Florida's fiscally conservative Senate wants to leave its mark in the Constitution by more tightly capping the amount of taxes the state could collect in any given year.
On March 15, 2011, the Senate passed what it calls a "smart cap," which would limit increases in future state spending to a formula based on annual growth of population and cost of living. The proposal still needs the approval of the House before it could be placed on the fall 2012 ballot. If it makes it to the ballot, 60 percent of voters would have to approve the amendment before it became law.
Proponents say the measure makes it more difficult to raise taxes. But opponents argue the cap could harm the state during economic downturns, and that the state already has a revenue cap that is calculated by state personal income.

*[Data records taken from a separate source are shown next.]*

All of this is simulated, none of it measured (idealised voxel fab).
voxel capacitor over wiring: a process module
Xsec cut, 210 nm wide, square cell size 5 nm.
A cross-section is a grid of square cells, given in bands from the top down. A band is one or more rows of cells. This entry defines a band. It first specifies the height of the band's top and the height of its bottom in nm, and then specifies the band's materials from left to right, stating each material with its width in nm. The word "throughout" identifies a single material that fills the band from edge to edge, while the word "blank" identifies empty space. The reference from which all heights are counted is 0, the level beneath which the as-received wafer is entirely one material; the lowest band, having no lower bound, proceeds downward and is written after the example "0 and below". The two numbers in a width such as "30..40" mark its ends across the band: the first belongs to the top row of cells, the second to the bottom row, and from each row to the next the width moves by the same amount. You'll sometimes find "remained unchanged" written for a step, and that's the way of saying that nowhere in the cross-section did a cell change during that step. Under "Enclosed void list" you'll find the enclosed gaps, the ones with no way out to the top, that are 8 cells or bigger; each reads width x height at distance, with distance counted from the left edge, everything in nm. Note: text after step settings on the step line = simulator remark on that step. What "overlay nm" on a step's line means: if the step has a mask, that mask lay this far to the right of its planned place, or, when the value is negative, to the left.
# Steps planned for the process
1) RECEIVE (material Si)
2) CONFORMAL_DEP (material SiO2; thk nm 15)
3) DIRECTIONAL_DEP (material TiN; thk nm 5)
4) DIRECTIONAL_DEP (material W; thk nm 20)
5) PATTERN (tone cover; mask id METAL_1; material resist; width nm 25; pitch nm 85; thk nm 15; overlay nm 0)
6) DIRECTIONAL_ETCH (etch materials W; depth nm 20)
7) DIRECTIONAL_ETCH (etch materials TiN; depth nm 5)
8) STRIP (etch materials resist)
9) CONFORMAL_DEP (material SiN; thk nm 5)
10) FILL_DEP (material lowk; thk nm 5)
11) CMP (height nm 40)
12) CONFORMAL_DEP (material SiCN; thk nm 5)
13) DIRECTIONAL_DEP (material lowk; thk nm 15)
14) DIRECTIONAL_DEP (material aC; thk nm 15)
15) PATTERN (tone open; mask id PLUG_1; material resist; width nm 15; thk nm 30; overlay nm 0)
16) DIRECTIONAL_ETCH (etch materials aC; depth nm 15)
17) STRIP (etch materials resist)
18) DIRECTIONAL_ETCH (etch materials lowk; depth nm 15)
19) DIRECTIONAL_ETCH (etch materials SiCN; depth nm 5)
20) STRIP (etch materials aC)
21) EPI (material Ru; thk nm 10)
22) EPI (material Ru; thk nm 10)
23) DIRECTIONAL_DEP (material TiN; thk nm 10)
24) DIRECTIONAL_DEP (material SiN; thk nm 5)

In voicing support for a more restrictive cap, Senate Majority Leader Andy Gardiner, R-Orlando, said the proposal will prevent the overuse of taxpayer dollars and will give Floridians a direct voice in charting the state's fiscal course.
"It also gives Floridians a voice, requiring a 60 percent vote by citizens in order to impose a new tax, fee, license, fine, charge or assessment on Floridians," Gardiner said in a press release distributed moments after the bill, SJR 958, passed the Senate 27-13.
Our fact-check: Would the cap as proposed by the Senate require voter approval for new taxes or fees?
Background on cap
If enacted, the revenue cap would become effective starting with the 2014-15 budget year. In that year, the state would be allowed to collect an amount equal to the state revenues collected during the 2013-14 budget year plus an adjustment for inflation and population growth. The 2015-16 budget would be created based on revenues from 2014-15 -- with another adjustment for inflation and population growth. And so on.
There are several ways to break the cap, according to lawmakers.
The Legislature, by a two-thirds vote of each chamber, may increase the revenue limitation for any fiscal year, and use that new figure to determine the revenue guidelines by future years.
The Legislature, by a three-fifths vote, may increase the allowable state revenue for any one fiscal year. But those additional revenues would not be counted in future years.
Voters also could be asked to raise the revenue cap, according to analysis of the bill. To do that, two-thirds of the Legislature would have to agree to put the question before voters. Sixty percent of voters would have to agree to raise the revenue cap for the change to be adopted.
Voter say on new taxes?
So the Legislature could raise the revenue cap by itself, or it could ask voters to raise the revenue cap.
But Gardiner was much more specific -- saying that voters would be required to not just raise the revenue cap, but to approve a new tax or fee.
It turns out, nothing like that is in the proposal.
Gardiner spokeswoman Allison Fogt said he was "discussing a tax, fee, license, fine, charge or assessment on Floridians that would 'bust the cap.' "
But even still, any new tax or fee that would break the revenue cap could be passed without voter approval.
At a press conference on March 16, Senate President Mike Haridopolos talked about how the revenue cap doesn't necessarily tie the hands of future Legislatures because they can always override it. "With a super-majority vote, the Legislature can spend more money," he said.
In prepared remarks praising the passage of a Senate bill that would tighten a cap on the amount of revenues the state could collect, Gardiner tried to suggest the legislation also requires 60 percent of voters to approve any new tax or fee.
It doesn't. Voters could be asked to raise the revenue cap, or lawmakers could do it on their own. And the proposal talks about revenue collections in general, not specific taxes or fees. We rate Gardiner's statement False.